Notes: Jean Bessette, “Queer Rhetoric in Situ”

Bessette, Jean. (2016). Queer rhetoric in situ. Rhetoric Review, 35(2), 148-164.

Summary:

Bessette argues for a deeply contextual, weaker theory for queer theory within rhetorical studies.

Keywords: Queer, Queer Theory, Queer Rhetoric, Rhetorical Theory, Rhetoric

Sources:

VanHaitsma, Pamela. (2014). Queering the language of the heart: Romantic letters, genre instruction, and rhetorical practice. Rhetoric Society Quarterly, 44.1, 6–24.

Villarejo, A. (2005). Tarrying with the normative: Queer theory and black history. Social Text, 23.3–4, 69–84.

Quotations:

“[S]ome approaches to importing queer theory into rhetoric may render it arhetorical and by consequence, less productively queer. Instead I argue for a queer rhetorical methodology with increased attention to (1) the historical specificity of a potentially queer rhetorical act, (2) the nuanced complexity of power relations within broad categories of queerness and normativity, and (3) the diversity and range of audiences for any given rhetorical act, which might render it both queer and normative at the same time” (p. 149).

“Sedgwick raises a question that should give rhetorical critics in particular pause. ‘Suppose we were ever so sure,’ she inquires, of the facts of circumstances where nonstraight, nonwhite, and/or nonmale lives are made exploited and expendable in the processes of normalization, “what would we know then that we don’t already know?” (p. 150).

“Perhaps, in reading paranoidly, we see less of the precise, historically and contextually specific manifestations of normativity, queerness, and their agonistic interface. Paranoid analysis is one way but not the only way; it productively reveals some things (large systems of oppression) but may blind us to others (the intricate, unexpected ways normativity actually hypostasizes in a given time and place, for a given set of bodies)” (p. 150).

“I want our understanding of normativity to be more nuanced, flexible, and contextual” (p. 151).

“[W]hile texts are situated in the context of their deployment and reception, the meaning of queerness doesn’t seem to shift with time, nor does the meaning of the normativity it opposes” (p. 152).
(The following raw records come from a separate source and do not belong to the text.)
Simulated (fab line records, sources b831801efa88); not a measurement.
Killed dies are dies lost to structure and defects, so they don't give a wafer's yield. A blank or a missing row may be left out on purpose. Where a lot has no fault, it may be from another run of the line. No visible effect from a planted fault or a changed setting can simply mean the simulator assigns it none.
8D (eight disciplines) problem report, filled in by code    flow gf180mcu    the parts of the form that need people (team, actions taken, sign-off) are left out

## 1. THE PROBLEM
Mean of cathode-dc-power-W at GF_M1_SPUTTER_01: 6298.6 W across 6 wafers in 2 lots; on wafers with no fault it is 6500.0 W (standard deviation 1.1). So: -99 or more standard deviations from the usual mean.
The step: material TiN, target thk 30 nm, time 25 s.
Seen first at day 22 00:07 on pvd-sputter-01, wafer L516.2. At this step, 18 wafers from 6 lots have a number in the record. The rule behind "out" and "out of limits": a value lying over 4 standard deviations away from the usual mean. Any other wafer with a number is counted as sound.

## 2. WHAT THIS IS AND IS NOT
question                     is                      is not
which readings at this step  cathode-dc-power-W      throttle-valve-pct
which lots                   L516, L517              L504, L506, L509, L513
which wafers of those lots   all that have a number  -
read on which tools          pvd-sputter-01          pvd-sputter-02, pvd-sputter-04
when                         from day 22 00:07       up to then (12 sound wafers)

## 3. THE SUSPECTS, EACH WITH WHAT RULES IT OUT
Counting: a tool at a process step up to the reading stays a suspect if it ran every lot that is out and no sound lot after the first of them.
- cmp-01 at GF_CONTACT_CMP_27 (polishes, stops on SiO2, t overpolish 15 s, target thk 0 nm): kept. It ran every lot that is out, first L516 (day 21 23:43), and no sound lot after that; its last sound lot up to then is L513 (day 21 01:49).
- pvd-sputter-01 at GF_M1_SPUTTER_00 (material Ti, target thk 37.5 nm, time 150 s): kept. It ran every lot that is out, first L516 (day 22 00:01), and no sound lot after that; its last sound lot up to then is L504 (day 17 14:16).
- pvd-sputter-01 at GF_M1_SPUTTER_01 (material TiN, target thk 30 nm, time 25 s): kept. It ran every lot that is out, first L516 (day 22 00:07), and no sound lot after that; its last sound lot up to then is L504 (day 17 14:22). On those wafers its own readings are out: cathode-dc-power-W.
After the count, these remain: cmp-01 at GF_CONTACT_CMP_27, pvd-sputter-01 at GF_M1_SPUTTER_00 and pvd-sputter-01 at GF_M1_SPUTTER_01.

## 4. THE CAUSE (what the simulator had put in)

“[I]mporting early queer theorists’ affect and connotations of queerness and normativity into other rhetorical moments requires some more reflection” (p. 153).

“[A]nything taken as universal has been established through a rhetorical process of making claims and supporting them with the invention and delivery of implicit and explicit regulations…. This regulation, of course, is precisely what queer theory sets out to expose: that the norms governing accepted forms of gender and sexuality are constructions that privilege some and profoundly harm others” (p. 154).

“I am advocating a queer rhetorical methodology in situ, one that asks: Queer to whom? When? Where, and how? Normative to whom? When? Where, and how?” (p. 157).